He returned to Pakistan on December 19.
In Saturday's interview, Mr Zardari was asked if leaving again was an option for him, in order to avoid humiliation or even an arrest by the army.
"Why should it be?" he responded.
On Friday night, speaking to the parliamentarians from his Pakistan People's Party (PPP), Mr Zardari said that he saw "no threat to democracy" in Pakistan, which has been ruled for the most part of its 64 years by the military.
He called on parliamentarians to reach out to people and hold rallies to mobilise public opinion in the government's favour.
"No matter what happened, the PPP will not disappoint the nation and the people will find us fully prepared to face any eventuality with courage and determination," Mr Zardari's spokesman, Farhatullah Babar, quoted him as saying in a statement on Thursday.
Mr Haqqani, who stepped down under pressure of the army, said in an interview with The Telegragh, published on Thursday, that he was being dubbed a "traitor" and "Washington's lackey" by the country's "powerful quarters" - in an apparent reference to the Inter-Services Intelligence (ISI), Pakistan's main intelligence agency. He said that he feared he might be killed.
Pakistan is an important partner for the US in its efforts to stabilise Afghanistan and fight the war on terrorism. But anti-American sentiments run high in the country. Mr Zardari, the widower of the slain former prime minister, Benazir Bhutto, is seen by many Pakistanis as being too close to the US.
Three US senators - Mark Kirk, John McCain and Joe Lieberman - on Thursday decried the treatment meted out to Mr Haqqani, including a travel ban, since he returned to Pakistan in November.

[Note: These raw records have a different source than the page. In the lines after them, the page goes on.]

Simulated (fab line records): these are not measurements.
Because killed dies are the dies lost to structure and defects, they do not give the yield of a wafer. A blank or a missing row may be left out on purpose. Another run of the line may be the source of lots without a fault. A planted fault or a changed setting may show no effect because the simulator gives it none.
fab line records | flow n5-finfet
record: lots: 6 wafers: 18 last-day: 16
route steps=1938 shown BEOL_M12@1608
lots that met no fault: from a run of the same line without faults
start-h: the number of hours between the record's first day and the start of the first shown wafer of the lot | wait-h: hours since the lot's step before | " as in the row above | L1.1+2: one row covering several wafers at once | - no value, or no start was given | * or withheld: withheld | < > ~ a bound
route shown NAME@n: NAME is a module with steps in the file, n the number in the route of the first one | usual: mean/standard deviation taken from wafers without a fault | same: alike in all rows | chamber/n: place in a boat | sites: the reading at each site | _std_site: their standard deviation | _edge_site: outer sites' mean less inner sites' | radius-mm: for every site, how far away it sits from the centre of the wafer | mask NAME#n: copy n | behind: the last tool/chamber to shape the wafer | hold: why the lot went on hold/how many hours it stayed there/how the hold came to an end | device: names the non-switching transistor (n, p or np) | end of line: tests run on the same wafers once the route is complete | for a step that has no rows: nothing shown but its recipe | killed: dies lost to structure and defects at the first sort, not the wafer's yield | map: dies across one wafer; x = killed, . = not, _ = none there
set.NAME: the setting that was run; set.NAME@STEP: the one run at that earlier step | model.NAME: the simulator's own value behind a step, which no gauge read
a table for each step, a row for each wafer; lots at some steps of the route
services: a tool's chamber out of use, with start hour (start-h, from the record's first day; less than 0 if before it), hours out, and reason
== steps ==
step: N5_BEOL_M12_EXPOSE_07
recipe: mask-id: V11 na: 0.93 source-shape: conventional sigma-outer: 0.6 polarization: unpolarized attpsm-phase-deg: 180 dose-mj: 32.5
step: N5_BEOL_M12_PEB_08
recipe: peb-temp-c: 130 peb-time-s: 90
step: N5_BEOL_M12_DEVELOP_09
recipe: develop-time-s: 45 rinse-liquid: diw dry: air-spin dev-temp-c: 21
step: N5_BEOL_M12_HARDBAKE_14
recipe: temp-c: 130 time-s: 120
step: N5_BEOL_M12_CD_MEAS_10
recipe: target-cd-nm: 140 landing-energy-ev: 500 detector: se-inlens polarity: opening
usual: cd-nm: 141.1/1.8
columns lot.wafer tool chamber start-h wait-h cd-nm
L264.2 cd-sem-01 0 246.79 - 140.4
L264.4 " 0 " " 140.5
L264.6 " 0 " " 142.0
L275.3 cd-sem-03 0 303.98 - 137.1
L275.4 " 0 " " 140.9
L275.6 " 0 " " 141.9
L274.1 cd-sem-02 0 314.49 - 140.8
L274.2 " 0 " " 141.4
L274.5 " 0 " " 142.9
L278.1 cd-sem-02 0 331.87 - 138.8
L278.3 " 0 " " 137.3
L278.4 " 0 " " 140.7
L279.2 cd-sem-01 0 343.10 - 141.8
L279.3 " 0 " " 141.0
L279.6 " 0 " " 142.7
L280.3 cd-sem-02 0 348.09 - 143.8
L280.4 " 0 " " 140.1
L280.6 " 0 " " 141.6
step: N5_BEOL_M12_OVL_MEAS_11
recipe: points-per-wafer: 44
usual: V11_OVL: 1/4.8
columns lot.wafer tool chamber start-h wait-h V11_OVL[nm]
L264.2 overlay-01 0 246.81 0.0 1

"We urge Pakistani authorities to resolve this [memo] matter swiftly and consistent with civilian rule of law and to prevent the judicial commission investigating ambassador Haqqani from becoming a political tool for revenge," they said in a statement.
As the rift between the government and the military deepened, Nawaz Sharif, Mr Zardari's main rival and the former prime minister, as well as Imran Khan, the cricketer-turned politician, have held large rallies calling on the government to stand down and call early elections.